I was absent-mindedly scraping cream cheese onto a bagel one morning when something fluttered by my head. Many of you recall my reaction the last time we had an uninvited guest in our house, particularly when it flexed its wing in our tub. This was on a much smaller scale, but it still got me thinking.
I think there are two things we are scared of.
There are fears.
And there are phobias.
Fears are those rational, adult anxieties we all suffer through in life. Will I make it home safely on these icy roads? Is the front door locked? Can I defend myself and my family if I have to? Will this pregnancy go all right? Will this marriage survive the bumps and scrapes of life? Will we make it til next payday? Will I be a good enough parent? Will I find a job after college? The little monsters that creaked and groaned under our beds as children crawl up under our pillows to whisper seeds of real, legitimate doubts and concerns into our ears and remind us just how little control we have in life. These are the dangerous fears that we have to bridle with confidence, faith, trust in our loved ones, and even a little self-delusion.

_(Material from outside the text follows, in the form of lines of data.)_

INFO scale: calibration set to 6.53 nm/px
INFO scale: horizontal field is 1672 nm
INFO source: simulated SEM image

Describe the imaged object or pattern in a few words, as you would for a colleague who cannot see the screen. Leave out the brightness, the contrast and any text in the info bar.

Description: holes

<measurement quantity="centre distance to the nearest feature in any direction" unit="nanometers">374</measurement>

Phobias are the much less serious, at times even silly things that give us the willies. I'm not talking about the temporary, post-traumatic shivers caused by a late-night horror flick; this is more individualized, more personal. The stuff we scoff at now that we've outgrown such petty anxieties and moved on to much more daunting demons. We all had them, maybe you still do. A little. Maybe part of you still does get uneasy at the thought of being alone in the dark. Heights make your head spin. Clowns are still a little creepy. You're a confident swimmer, but you can't ever fully submerge that fear of drowning. Ever since that big angry dog bit you, you've been a bit put off by canines. Spiders in particular are enough to make my wife screech. And as I mentioned earlier, I was inspired to write this by one of my old childhood demons revisiting me one morning.
Don't laugh.
It was a moth.
Growing up I hated moths. They would flutter harmlessly into my bedroom at night, nestle in a comfy corner of my ceiling and perch there, waiting for me to notice. I invariably would. Which sent my seven-year-old head reeling with horrific images of it fluttering down and poking its fuzzy feelers into my nostrils, invading my face as I slept. I would stare at it for hours, daring it to move, flinching and hiding under the covers if it did. I know they're just like butterflies. Cute little fluttery bugs that pollinate flowers. But if there are flowery meadows in hell, only moths flutter there. They unfurl their wings like bats, their insect faces are covered with tiny feelers, and worst of all, they fly. No, they don't just fly, they flutter in hurried, scatterbrained patterns that make it impossible to preemptively strike it from the air. Flies and bees just fly in relatively straight paths; easy to track, easy to kill. Spiders are grounded (it is a merciful God that didn't give them wings) and easily squished. But moths... Moths are evil.
I know it's irrational. But that's what a phobia is, an irrational fear that you can't explain to others. A private anxiety that's latched itself onto your psyche, annoying you throughout all your childhood days and sometimes even beyond.
Just keep a swatter handy. Or a boot.
What are some of your fears?
What were/are your phobias? Please tell me I'm not the only weird one here.